Oxford University Professor Emeritus Richard Dawkins wrote a letter to the Royal Society of New Zealand regarding its “appalling failure” to defend science in the face of modern wokeism.

The issue at hand is an article by the University of Chicago’s Jerry Coyne, professor emeritus in the ecology department, who related a message from a Kiwi colleague:

Now in NZ the Government is trying to insert something called ‘Matauranga’ into science courses. Matauranga means the knowledge system of the Maori. It includes reference to various gods e.g., Tane the god of the forest is said to be the creator of humans, and of all plants and creatures of the forest. Rain happens when the goddess Papatuanuku sheds tears. Maori try to claim that they have always been scientists. Their political demand is that Matauranga must be acknowledged as the equal of western (pakeha) science; that without this, Maori children will continue to fail in science at school.

The colleague says the Royal Society of New Zealand went after a pair of academics who had criticized this policy, calling them “racist.” He also says the academics likely will be ousted from their positions.

In addition, over 2,000 individuals, “including numerous prominent academics and other public figures,” took critics of Matauranga to task, claiming “Indigenous knowledges – in this case, Mātauranga – are not lesser to other knowledge systems.

“Indeed, indigenous ways of knowing, including Mātauranga, have always included methodologies that overlap with ‘Western’ understandings of the scientific method.”
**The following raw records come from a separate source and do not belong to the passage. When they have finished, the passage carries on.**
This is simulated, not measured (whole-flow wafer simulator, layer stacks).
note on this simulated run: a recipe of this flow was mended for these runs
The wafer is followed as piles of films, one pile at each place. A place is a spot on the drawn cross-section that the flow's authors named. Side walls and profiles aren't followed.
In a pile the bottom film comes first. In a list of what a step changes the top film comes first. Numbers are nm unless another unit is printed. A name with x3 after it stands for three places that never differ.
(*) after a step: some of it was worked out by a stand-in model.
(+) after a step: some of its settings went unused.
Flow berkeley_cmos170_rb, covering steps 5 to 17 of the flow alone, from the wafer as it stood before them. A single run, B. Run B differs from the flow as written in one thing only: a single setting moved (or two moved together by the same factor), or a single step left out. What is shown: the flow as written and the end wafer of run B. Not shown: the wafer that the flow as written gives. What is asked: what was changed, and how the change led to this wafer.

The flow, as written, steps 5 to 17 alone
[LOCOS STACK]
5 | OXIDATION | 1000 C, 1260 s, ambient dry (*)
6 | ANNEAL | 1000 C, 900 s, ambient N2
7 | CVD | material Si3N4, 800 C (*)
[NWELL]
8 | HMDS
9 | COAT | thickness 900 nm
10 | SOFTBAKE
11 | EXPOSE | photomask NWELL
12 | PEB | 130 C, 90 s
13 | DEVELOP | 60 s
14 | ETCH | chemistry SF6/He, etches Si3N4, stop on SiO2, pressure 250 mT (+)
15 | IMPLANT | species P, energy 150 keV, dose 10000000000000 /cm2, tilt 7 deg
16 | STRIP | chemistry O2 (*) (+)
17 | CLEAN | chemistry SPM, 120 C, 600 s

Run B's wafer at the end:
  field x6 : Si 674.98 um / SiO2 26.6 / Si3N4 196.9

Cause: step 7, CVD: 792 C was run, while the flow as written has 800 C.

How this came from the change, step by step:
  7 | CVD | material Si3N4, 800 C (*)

Dawkins says the only reason Maori myths and legends are getting such treatment is because they were in New Zealand hundreds of years before Europeans. He adds these myths should be taught in anthropology, not science, courses.

The Royal Society of New Zealand, like the Royal Society of which I have the honour to be a Fellow, is supposed to stand for science. Not “Western” science, not “European” science, not “White” science, not “Colonialist” science. Just science. Science is science is science, and it doesn’t matter who does it, or where, or what “tradition” they may have been brought up in. …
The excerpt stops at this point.